He must have noticed a shift in my demeanor for, half-defiant, half-apologetic, he immediately blurted the rest of his confession: and and and I put the WHOLE thing in my mouth.

Aahhh.

The back story on the cough drop: we've been horribly sick the last week and Jai and I have taken to consuming cough drops as if they were candy (which given the sugar content as compared with our regular diet, they are). Anyway Sayan's sugar radar went off early in the game and he would unearth the cough drops from beneath pillows and drawers. At first the most exciting part for him was unwrapping them, untwisting the brightly colored paper like a magpie. So I would walk around the house and there would be half a dozen unwrapped cough drops lying around. I was able to salvage a few but it was a hassle and I soon found they could not be salvaged as there were little bits of hair and debris stuck to them. That was when I realized he must have been licking or sucking on them. This completely freaked me out. Not so much him ingesting the cough drop content (these are organic brown rice syrup citrus drops) but rather him having the whole drop in his mouth as it is perfect choking size.

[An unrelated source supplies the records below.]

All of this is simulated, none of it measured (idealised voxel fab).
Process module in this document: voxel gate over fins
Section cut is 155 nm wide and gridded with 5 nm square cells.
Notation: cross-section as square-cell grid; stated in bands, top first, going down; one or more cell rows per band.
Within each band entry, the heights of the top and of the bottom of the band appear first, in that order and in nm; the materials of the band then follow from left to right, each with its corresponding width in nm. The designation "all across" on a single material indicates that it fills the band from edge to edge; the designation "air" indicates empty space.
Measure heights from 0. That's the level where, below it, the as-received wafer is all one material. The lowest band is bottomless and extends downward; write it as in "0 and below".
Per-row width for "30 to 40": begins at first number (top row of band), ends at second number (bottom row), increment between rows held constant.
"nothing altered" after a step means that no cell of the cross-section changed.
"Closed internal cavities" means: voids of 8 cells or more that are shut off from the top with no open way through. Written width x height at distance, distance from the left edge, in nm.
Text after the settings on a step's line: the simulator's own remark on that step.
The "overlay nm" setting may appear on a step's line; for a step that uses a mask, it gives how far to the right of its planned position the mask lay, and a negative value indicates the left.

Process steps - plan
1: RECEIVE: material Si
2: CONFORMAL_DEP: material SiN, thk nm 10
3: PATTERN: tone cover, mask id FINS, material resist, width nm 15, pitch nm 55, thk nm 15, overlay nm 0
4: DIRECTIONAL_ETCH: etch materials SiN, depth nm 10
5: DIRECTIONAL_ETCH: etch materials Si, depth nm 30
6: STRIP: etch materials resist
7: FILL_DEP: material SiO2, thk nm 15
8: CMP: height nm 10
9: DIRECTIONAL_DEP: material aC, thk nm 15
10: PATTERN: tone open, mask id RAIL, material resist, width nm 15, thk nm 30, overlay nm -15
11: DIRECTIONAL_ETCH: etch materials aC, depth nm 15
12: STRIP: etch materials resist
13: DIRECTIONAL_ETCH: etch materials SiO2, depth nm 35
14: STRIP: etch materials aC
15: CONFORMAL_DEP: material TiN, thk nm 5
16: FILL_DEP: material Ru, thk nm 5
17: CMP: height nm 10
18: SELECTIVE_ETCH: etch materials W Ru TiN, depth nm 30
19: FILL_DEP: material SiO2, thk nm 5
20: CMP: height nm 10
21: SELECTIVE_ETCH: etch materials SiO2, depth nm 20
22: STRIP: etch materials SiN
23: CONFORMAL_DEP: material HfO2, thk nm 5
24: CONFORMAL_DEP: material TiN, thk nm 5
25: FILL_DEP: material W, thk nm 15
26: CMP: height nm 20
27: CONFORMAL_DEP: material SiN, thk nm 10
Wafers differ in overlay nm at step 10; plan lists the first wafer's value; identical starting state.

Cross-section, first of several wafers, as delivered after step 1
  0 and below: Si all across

So the law was quickly established 1. No unwrapping cough drops unless mommy or daddy needs one and sanction the action or they will be wasted (a concept he understands) and 2. Absolutely NEVER EVER put the whole cough drop in his mouth-- we have taken to mincing them and letting him get his fix that way. We explained very clearly that this rule (#2) was for his safety. He understands safety rules (such as walking with scissors properly, not reaching for knives, no playing with blind cords etc) are heavily enforced when not respected (long timeouts with the door shut).

And now here I was confronted with a situation where he had clearly broken a safety rule. But even though he had verbalized his fear I would get angry, he had still semi-voluntarily confessed and I didn't want to punish him and then have him feel he couldn't come to us and share when he does break the rules, even safety rules.

So at the same time I wanted him to understand how important safety rules are I didn't want to give an immediate time out as a response that might build in a pattern of fear that we would just punish and not understand if he shares with us when he breaks the rules.

And the way in which he had gone about this... Secretly sneaking as an experiment (rather than a deliberate flaunting of rule breaking which we get our fair share of) and then ultimately wanting to confide in me that he had broken the rules, I wanted him to feel I understood and could be a confidant. What I don't want is for him to go hide in the closet and suck on a cough drop and have a coughing fit and start choking somewhere where I have no idea what's going on and where he is!!

So I decided to forego the time out and instead we had a long talk again about safety rules and their value. I let him know that anytime he wanted to try to suck on "the whole thing" he should come to me and we can talk about it or I could at least break him a piece. I told him he wouldn't have a time out this time since he had told me what he had done and explained again that we give time outs for rule breaking as a way for him to have some space to think about the choice he made and how he might choose differently in the future.

He was so sweet and attentive and understood what I was saying. I know he will keep experimenting with things, including breaking the rules, but safety rules are such a tricky balance to uphold as I want him to really understand the importance of respecting safety rules while not fearing sharing with us when he does break those rules. Eek, parenting.

I know it will just get stickier as he gets older and safety rules get even more delicate to enforce. I guess simply locking away all cough drops won't solve this dilemma. I just hope he doesn't feel he has to sneak "the whole thing" in the future.